Sunday, May 29, 2011

Scared!

So, I've been pretty active the last few days.  I ran 4.5 miles on Friday, and had a PR for that time, and just for a long(er) run in general.  I rarely average under 12 min/miles, and I was at 11:40 or something.  And felt awesome.  And then ran again on Saturday, and was a minute slower, which was fine.


I biked today to Concord (and back ;)) and that was just under 26 miles.  It was a nice ride.  Most of it was alone, but my husband came back for me (he had rode it himself but of course much faster than me) and met me with about 5 miles to go.  Anyway, I didn't have my music, which was fine.  I listened to the wind, the birds, other people, dogs, and paid attention to the sights.  Its a beautiful ride.  I love the lakes.  I also love this plant that grows along the trail.  I have no idea what it is, its just really big leaves.  I wont tell you what it reminds me of, because its crazy. 


Anyway, as I was riding home, and my legs were tired, and I just wanted to be done, I realized that I'm going to be running 26 miles like the last weekend in September.  And then 26.2 on Oct 30th.  And it freaked me out a little.  I was struggling with tired legs just BIKING it, how the heck am I going to run/walk it then?  I have enough time to follow the training program exactly, and other than not being consistent with my weekly runs, I'm not doing too bad.  But I'm scared!  I know I need to get better on getting in my runs during the week.  I really only NEED to do two, and 3 or 4 is not out of the question. 


So yeah, I'm questioning my sanity at this point, and my ability.  I don't know if I can do it.  I know I can do 23.75.  It would take losing a leg to not at least get to THAT point again.  But I'm just scared.  I still have so much weight to lose, and I know it will be easier if I'm much lighter.  I need to get that part of this in check too! 


I can do this, right???

Friday, May 27, 2011

Just Perfect!

I had an awesome run today.  Just perfect.  I felt great during it, and was smiling and just had FUN.  I love it.  I love running.  I love how it makes me feel.  I could smell the flowers, hear the birds, and just enjoyed being outside.  I know the sun wasn't out and it was a little cold, but thats ok.  It was still nice to get outside and have fun.  I did 4.5 in 52:42, which is like my best time ever.  Under 12 min miles.  I looked at the first time I did that same route, back in 2009.  And it took me 1:10:00.  I've improved by almost 18 mins.  Thats pretty good right???

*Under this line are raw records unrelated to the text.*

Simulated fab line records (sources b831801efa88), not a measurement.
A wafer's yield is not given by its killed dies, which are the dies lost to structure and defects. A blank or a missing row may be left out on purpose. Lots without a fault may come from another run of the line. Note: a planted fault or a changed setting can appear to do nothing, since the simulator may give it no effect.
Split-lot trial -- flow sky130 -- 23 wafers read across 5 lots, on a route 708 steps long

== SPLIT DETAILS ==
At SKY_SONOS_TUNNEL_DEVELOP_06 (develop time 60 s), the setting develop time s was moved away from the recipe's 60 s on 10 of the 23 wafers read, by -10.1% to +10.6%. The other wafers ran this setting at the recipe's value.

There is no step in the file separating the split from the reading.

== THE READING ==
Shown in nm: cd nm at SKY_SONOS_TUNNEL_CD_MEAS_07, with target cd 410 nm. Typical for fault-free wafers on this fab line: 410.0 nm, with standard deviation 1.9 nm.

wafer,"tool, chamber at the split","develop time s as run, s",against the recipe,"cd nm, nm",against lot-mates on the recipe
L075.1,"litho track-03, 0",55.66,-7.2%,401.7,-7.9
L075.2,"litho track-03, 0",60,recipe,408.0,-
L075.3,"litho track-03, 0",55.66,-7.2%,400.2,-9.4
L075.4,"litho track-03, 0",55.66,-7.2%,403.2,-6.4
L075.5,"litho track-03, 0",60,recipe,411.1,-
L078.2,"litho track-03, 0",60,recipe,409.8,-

I've been struggling a bit.  I know, when am I NOT struggling?  Its an everyday thing lately, it seems like.  But I'm back up in the 209's.  I know its mostly just water weight and bloating, but its still there, and its because I ate badly for a week or so, and didn't work out.  So my run today re focused me, and really made me think.  I need to let go of something, really let go, and move on, to get under 200 lbs.  I know what it is, and I know I've moved on, moved forward and forgive myself.  But maybe not, because I'm getting close, and something inside me keeps sabotaging me.  I don't know if its related to that or not.  It seems like it is though.  Or maybe not. 


And also, I'm weird, and I will Survive came on during my run:


First I was afraid
I was petrified
Kept thinking I could never live
without you by my side
But I spent so many nights
thinking how you did me wrong
I grew strong
I learned how to carry on
and so you're back
from outer space
I just walked in to find you here
with that sad look upon your face
I should have changed my stupid lock
I should have made you leave your key
If I had known for just one second
you'd be back to bother me


Go on now go walk out the door
just turn around now
'cause you're not welcome anymore...
 and I felt like I was singing (yes I will sing when I'm out running ;)) that part to my inner fat girl who keeps coming back!  I really want her to know that I don't want her around anymore!  :) Hey, sometimes silly thoughts like that will get you through a run, and keep you moving! :)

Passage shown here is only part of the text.